Fitch student's college options open up after scoring 30 on first ACT test


By ROBERT CONNELLY

rconnelly@vindy.com

AUSTINTOWN

Abi Biroschak fell asleep during the math portion of her first attempt at the ACT test at the end of her sophomore year. She got a 30 – 10 points higher than the national average.

She said she had not slept well before the test, leading to her unintended nap.

Headed into her second ACT test Saturday, just months before she enters her senior year at Fitch High School, she felt confident. “I feel ready this time and a little less nervous,” she said Friday.

That confidence remained after she completed the test Saturday morning. “It was good,” she said.

Doors that Biroschak didn’t know existed have been opened since her ACT score was recorded. She has been accepted into two programs that have changed her college outlook.

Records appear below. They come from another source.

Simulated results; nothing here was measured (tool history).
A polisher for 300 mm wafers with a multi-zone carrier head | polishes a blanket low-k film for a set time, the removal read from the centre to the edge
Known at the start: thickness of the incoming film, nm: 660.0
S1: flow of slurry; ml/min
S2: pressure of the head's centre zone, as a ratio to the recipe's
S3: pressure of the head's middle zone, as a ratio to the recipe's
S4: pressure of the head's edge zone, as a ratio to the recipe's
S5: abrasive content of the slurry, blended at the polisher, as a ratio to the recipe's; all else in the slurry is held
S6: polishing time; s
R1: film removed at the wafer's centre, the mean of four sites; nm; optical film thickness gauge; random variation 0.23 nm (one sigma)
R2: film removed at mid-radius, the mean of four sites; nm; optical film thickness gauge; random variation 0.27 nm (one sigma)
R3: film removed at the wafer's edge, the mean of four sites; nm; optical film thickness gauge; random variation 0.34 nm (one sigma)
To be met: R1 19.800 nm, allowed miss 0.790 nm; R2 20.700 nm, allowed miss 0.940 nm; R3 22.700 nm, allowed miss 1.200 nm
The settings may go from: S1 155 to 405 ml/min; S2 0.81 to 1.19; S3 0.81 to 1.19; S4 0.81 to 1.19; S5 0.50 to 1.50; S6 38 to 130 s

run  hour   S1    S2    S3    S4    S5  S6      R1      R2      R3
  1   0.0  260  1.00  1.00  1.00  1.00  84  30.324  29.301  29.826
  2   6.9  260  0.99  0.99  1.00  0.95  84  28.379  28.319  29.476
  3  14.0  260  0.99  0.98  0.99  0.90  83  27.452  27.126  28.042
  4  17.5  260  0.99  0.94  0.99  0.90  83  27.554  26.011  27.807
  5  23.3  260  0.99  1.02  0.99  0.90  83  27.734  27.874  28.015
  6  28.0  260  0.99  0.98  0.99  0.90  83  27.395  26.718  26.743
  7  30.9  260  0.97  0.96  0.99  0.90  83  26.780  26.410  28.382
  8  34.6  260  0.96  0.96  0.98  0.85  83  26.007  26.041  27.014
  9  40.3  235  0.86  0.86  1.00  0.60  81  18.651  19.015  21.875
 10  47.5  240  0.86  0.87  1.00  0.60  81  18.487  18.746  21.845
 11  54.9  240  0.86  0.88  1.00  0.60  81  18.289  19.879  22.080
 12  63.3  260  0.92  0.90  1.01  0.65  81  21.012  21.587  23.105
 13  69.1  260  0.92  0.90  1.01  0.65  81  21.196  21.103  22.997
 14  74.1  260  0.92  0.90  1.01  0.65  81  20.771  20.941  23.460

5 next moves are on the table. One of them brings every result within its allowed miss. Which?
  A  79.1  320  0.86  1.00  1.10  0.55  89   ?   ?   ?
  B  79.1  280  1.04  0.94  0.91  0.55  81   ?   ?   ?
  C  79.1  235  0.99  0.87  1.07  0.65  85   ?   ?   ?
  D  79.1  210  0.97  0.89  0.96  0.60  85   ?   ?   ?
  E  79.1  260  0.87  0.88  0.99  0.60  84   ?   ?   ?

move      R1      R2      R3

“It’s like the biggest opportunity I’ve ever had to kind of go somewhere that I’ve always dreamed of. It always never seemed realistic to me, but once I got my score and looked into scholarships and the programs I’ve been accepted to have made me realize that I’m not just someone from Austintown that’s confined to [Youngstown State University]. I can go wherever I dream of and do whatever I dream of.”

Biroschak was hopeful for the ACT national average of 20 on her first attempt at the test last June.

“When I first got my score, it was an incredible shock. I honestly thought something was wrong,” she said.

On Saturday, she was hopeful for a 33, a benchmark for acceptance and scholarships. The average score at Ivy League schools is a 33, she pointed out.

Quest Bridge received 8,000 applicants this year, and Biroschak was one of 2,828 accepted. Quest Bridge is a program that seeks high-achieving students from low-income families and connects them with its 36 partner schools. Those include Emory, Princeton, Stanford and Yale universities; MIT; and the University of Pennsylvania, among others.

Biroschak will rank her top eight schools in October, then those schools will rank her. If there is a mutual interest, she is offered a full, four-year scholarship to attend that school. She will have in-person visits with her top eight schools and hopes to have made her college selection by December.

To get into Quest Bridge, she had to submit five short-answer essays, a 650 word personal statement, her transcript and grade-point-average along with volunteer service and extra-curricular activities.

She was one of 250 in the Quest Bridge program to be invited to a July 11 conference in Atlanta at Emory University. That’s a chance to meet with officials from each of the colleges.

Biroschak raised funds through a GoFundMe page – www.gofundme.com/abibiroschak – to attend the conference and will continue to raise funds there for college visits in the fall and other conferences. She has called the support from the Austintown schools and community “incredible.”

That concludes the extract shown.